Verse 9
"And Jehovah spake unto Moses, saying, Speak unto the children of Israel, and say unto them, When ye pass over the Jordan into the land of Canaan, then shall ye appoint you cities to be cities of refuge for you, that the manslayer that killeth any person unwittingly may flee thither. And the cities shall be unto you for refuge from the avenger, that the manslayer die not, until he stand before the congregation for judgment. And the cities which ye shall give shall be for you six cities of refuge. Ye shall give three cities beyond the Jordan, and three cities shall ye give in the land of Canaan; they shall be cities of refuge. For the children of Israel, and for the stranger and for the sojourner among them, shall these six cities be for refuge; for every one that killeth any person unwittingly may flee thither."
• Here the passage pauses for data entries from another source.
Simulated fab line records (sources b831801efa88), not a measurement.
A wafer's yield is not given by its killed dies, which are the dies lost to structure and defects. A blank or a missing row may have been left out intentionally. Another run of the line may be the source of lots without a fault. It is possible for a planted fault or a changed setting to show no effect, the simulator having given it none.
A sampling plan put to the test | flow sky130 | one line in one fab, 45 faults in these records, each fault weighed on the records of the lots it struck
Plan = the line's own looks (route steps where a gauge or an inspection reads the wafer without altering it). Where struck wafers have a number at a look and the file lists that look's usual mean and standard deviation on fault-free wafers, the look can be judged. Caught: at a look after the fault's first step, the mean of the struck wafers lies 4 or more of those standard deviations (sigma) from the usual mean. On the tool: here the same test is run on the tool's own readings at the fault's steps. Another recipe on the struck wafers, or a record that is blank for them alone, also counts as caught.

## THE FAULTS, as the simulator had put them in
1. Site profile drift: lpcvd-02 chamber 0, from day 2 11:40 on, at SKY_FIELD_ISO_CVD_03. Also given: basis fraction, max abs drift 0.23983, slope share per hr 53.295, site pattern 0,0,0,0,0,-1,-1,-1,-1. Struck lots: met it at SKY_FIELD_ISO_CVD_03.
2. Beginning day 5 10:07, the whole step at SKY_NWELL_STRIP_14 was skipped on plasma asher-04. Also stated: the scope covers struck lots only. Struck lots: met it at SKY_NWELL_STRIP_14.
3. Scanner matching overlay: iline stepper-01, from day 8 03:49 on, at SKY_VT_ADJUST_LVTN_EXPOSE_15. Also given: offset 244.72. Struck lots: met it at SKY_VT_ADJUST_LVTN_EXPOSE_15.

The conception of a place for persons in jeopardy for manslaughter or other crimes was widely received throughout the East during the times of the exodus. The temple of Diana at Ephesus proclaimed "a sanctuary" for a quarter of a mile in all directions from the temple, with the result that the greatest concentration of violent criminals on earth dwelt in the very shadow of the pagan temple. Joab, it will be remembered, sought sanctuary at the altar of God, but God's people did not honor such "sanctuaries." This institution of the cities of refuge was a far different thing from the heathen sanctuaries where the guilty were protected. These cities of refuge merely protected the refugee from the avenger until his case could be heard before his own congregation, and all turned upon their decision. If they declared him really to have committed unintentional manslaughter, he was confined to the area of the city of refuge until the death of the high priest, and if they declared him guilty of murder, he was given over to the vengeance of the avenger of blood. As Keil said, "These cities of refuge were never intended to save the criminal from any punishment that he deserved, but were simply established for the purpose of securing a just sentence, whereas, the pagan sanctuaries actually answered the purpose of rescuing the criminal from the punishment that he legally deserved."[9]
The Hebrew word from which we get "Avenger of Blood" is actually [~go'el],[10] the near-kinsman, or next of kin to the victim. He was a very important person in the customs and traditions of the Near East, even down to the present times. He had a number of functions, but one of the principal things was his duty of "settling" the debt caused by the death of his relative, which in the normal run of things meant killing the manslayer. Gray listed some of the duties of the [~go'el] as follows: "to contract a Levirate marriage, collect debts owed to the deceased, to buy a kinsman out of slavery into which poverty had compelled him to sell himself, and to buy property to keep it from passing out of his family ..."[11]
"Until he stand before the congregation ..." (Numbers 35:12). Carson thought this might refer either to the congregation in the city of refuge, or to the refugee's own congregation,[12] but most of the older commentators thought it meant the man's home assembly, at which location all the facts would be much more available.[13] "This took place in the city or the place where he had done the killing."[14] Recent Jewish scholars agree: "The congregation was of the community within whose boundaries the slaying occurred."[15]